Credit: Apollo Academic Surveys and Social Change Lab.

However, drilling down into the data, while 90% of the experts thought disruptive protests targeting the government were at least somewhat effective, only 50% thought the same about targeting the public.

Credit: Apollo Academic Surveys and Social Change Lab.

Some of the climate groups have been grappling with this conundrum. Extinction Rebellion UK (XRUK), for instance, decided to stop using socially disruptive tactics at the end of 2022, and Ozden believes others will soon follow suit.

“We have pivoted our tactics to more clearly target pillars of power – such as fossil fuel companies, billionaire-owned media organisations and political parties – so that we have a better chance of bringing people along with us and achieving the numbers needed to create system change,” says Yaz Ashmawi, a member of XRUK’s strategy team. “We have found the media a lot less interested in reporting such actions. Nonetheless, our end goal remains rooted in mass protest.”

Both, not either

So, are socially disruptive climate protests actually working? That depends on what you mean by ‘working’. There is some evidence to suggest they are succeeding in garnering more attention for the climate agenda, but it remains unclear whether that is leading to more climate action by governments and companies.
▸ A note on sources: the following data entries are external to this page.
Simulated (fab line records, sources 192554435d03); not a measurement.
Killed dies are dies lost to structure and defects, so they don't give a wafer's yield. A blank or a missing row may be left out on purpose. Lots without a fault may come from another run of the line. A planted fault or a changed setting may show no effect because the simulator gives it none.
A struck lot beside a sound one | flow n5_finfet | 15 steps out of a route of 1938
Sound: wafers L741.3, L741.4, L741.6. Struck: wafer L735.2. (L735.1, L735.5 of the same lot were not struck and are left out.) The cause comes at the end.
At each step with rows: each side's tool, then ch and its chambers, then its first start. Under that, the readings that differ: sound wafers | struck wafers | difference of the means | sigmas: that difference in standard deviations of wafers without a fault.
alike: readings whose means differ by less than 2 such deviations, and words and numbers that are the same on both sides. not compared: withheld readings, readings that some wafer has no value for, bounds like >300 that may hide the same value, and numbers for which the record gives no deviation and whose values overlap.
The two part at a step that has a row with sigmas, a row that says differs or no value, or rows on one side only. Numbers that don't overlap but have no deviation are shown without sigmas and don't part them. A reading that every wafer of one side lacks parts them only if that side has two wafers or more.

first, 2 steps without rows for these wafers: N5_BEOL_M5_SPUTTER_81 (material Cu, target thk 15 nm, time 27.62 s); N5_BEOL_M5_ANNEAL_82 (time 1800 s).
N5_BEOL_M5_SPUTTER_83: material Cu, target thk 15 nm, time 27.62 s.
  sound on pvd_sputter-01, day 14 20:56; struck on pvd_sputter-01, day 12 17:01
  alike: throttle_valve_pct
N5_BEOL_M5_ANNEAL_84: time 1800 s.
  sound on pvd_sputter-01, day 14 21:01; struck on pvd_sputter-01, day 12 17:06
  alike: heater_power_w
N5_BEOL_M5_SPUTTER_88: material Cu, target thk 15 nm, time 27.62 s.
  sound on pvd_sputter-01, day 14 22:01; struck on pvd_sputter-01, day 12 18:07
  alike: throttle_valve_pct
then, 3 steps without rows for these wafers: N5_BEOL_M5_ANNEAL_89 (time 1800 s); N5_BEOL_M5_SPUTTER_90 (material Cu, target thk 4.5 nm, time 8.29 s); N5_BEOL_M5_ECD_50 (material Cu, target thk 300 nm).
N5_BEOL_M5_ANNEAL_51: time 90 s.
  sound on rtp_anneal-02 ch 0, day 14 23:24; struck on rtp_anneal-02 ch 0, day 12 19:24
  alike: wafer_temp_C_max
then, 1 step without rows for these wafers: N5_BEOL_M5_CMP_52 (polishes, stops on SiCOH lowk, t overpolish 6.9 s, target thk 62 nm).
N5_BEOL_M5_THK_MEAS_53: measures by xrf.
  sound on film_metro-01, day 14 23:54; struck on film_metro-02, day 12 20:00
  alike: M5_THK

For Fisher, there is no question that the big climate policy successes of recent years would not have come about without all the protests. “[As to] the question as to whether it is more effective to work inside or outside the system, I would say it depends on who you ask and how they define success. I think they are both needed.”

De Koning agrees. He sees Just Stop Oil’s radical approach as complementary to XRUK’s more moderate role. “Think the suffragettes to the suffragists, or Malcolm X to Martin Luther King,” he says.

Fisher points out that the most successful social movements historically, including the civil rights and women’s suffrage movements, have involved groups that were working inside and outside the system, using more and less confrontational tactics. However, she warns, all these historical successes also relied on one key, common ingredient: violence. In all these movements, it was the pictures of bloodied activists, unarmed and engaged in non-violent civil disobedience, that mobilised the masses and pressured policymakers into change.

“One of the things that the climate movement needs to be prepared to do is lean into violence against them. That is going to be the moment when we see a shift in how many people are out in the streets,” says Fisher. She adds: “But as the world keeps warming, people will also be organically pushed towards mobilising and sympathising with these movements and their increasingly extreme tactics.”